As a result of this development, although Supreme Court decisions are not applied in a strictly normative manner as binding precedent equivalent to statutory law, they are increasingly used as authoritative reasoning that strongly influences judicial decision-making. In this sense, one may conclude that Supreme Court decisions have acquired a “quasi-normative” character.[19]
In other words, while the principle of jurisprudence constante remains predominant, elements of stare decisis are now incorporated in a quasi-normative manner into Mongolia’s system of ensuring uniform application of law.
- Emancipating Abstract Interpretations and Issuing Practice-Based Explanations
Under the 2012 Law on the Judiciary, the Supreme Court’s authority to issue official interpretations on the correct application of law was removed, and for nine years—until 2021—the Court did not issue any such interpretations. The reason was that the former regulation empowered the Supreme Court to adopt abstract interpretations[20], which, rather than having practical value, led to the proliferation of numerous explanations and risked encroaching upon the powers of the legislature, thereby undermining the principle of separation of powers.
As of 30 September 2025, the Unified Legal Information System records 259 Supreme Court decisions containing interpretations and recommendations,[21] of which only 18 have been issued since 2022 under the new law.
Within the framework of the 2019 constitutional amendments, Article 50 of the Constitution was revised to provide that: “The Supreme Court of Mongolia is the highest judicial body and shall exercise the following powers: … 4/ issue official interpretations on the correct application of laws other than the Constitution.” The revised Law on the Judiciary further established that “the Supreme Court shall issue official interpretations on the correct application of laws other than the Constitution, based on judicial decisions and practice, on the proposal of its chambers, and shall publish such interpretations regularly.”[22] This reform created a legal environment where official interpretations are grounded not in abstract reasoning but in judicial practice.
Consequently, the need for issuing interpretations is now defined by practical necessity. Within the framework of judicial reform, the Supreme Court prioritized issuing interpretations of procedural laws that were deemed most urgently required.[23]
Deficiencies in the operation of ensuring uniform application of law and measures for improvement
Although the reforms described above have improved the system for ensuring the uniform application of law, there remain several areas in need of further development, particularly because the system is still in its early stage of implementation. The key issues relate to the need for greater clarity and the development of soft mechanisms.

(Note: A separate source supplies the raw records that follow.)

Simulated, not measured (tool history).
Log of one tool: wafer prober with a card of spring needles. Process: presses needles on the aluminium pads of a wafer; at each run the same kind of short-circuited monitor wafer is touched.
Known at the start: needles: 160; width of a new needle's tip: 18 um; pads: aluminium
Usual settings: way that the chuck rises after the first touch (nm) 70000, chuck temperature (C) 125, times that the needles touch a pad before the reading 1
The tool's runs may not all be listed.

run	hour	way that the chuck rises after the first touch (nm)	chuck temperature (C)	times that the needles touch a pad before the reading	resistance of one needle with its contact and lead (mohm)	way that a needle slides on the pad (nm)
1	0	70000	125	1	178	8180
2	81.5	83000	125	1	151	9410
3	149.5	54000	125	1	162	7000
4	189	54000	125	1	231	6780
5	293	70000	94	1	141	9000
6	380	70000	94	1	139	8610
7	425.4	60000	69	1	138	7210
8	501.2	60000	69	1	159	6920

In civil law tradition, unlike in stare decisis-based common law systems, judicial decisions are persuasive rather than binding. Therefore, the principal factor for improving uniform application lies in organizational soft mechanisms. In Mongolia, such mechanisms have so far been limited mainly to the fields of training and research[24], but must also be strengthened in terms of case law development and judicial practice.
As noted earlier, Mongolia has created a quasi-normative legal environment in which higher court decisions must be considered. However, it remains necessary to prioritize those Supreme Court decisions that are of greater significance for the application of law and the development of jurisprudence.
The legal basis for this is provided in the Law on the Judiciary, which stipulates[25] that “official interpretations on the correct application of laws other than the Constitution, as well as Supreme Court decisions considered important for ensuring the uniform application of law, shall be published in the ‘State Gazette’[26].” While official interpretations are deliberated and adopted by the Plenary Session of the Supreme Court, until recently not a single decision had been published.
Since the revised Law on the Judiciary entered into force, the Criminal, Civil, and Administrative Chambers of the Supreme Court have not selected any decisions to be published as “important for ensuring uniform application of law.” However, in September 2025, the Administrative Chamber published five such decisions in the State Gazette.[27]
Statistics also show that the Supreme Court, when deciding cases at the cassation stage, invoked the ground of “a new legal concept or a matter of general and fundamental significance for determining legal application” in 20.5% of the cases. Of these, the Criminal Chamber relied on this ground in 32 cases, the Civil Chamber in 17 cases, and the Administrative Chamber in 34 cases. These figures suggest that there is real potential to select and highlight Supreme Court decisions that are of particular importance for ensuring uniform application of law.
Table 2. Average Percentage of Grounds for Cases Reviewed at the Cassation Stage
| № | Grounds for Review at Cassation Stage | Average Percentage (%) |
| 1 | To eliminate inconsistencies in judicial application of law | 70.1 |
| 2 | Serious procedural violations affecting the decision | 24.8 |
| 3 | The law was applied differently from a Supreme Court decision or interpretation | 12.4 |
| 4 | A new legal concept, or a matter of general and fundamental significance for determining legal application | 20.5 |
At present, the Supreme Court lacks specific criteria and mechanisms for selecting and publishing decisions deemed to be of greater importance. This constitutes a shortcoming that undermines the effectiveness of the newly established structure introduced by the judicial reform.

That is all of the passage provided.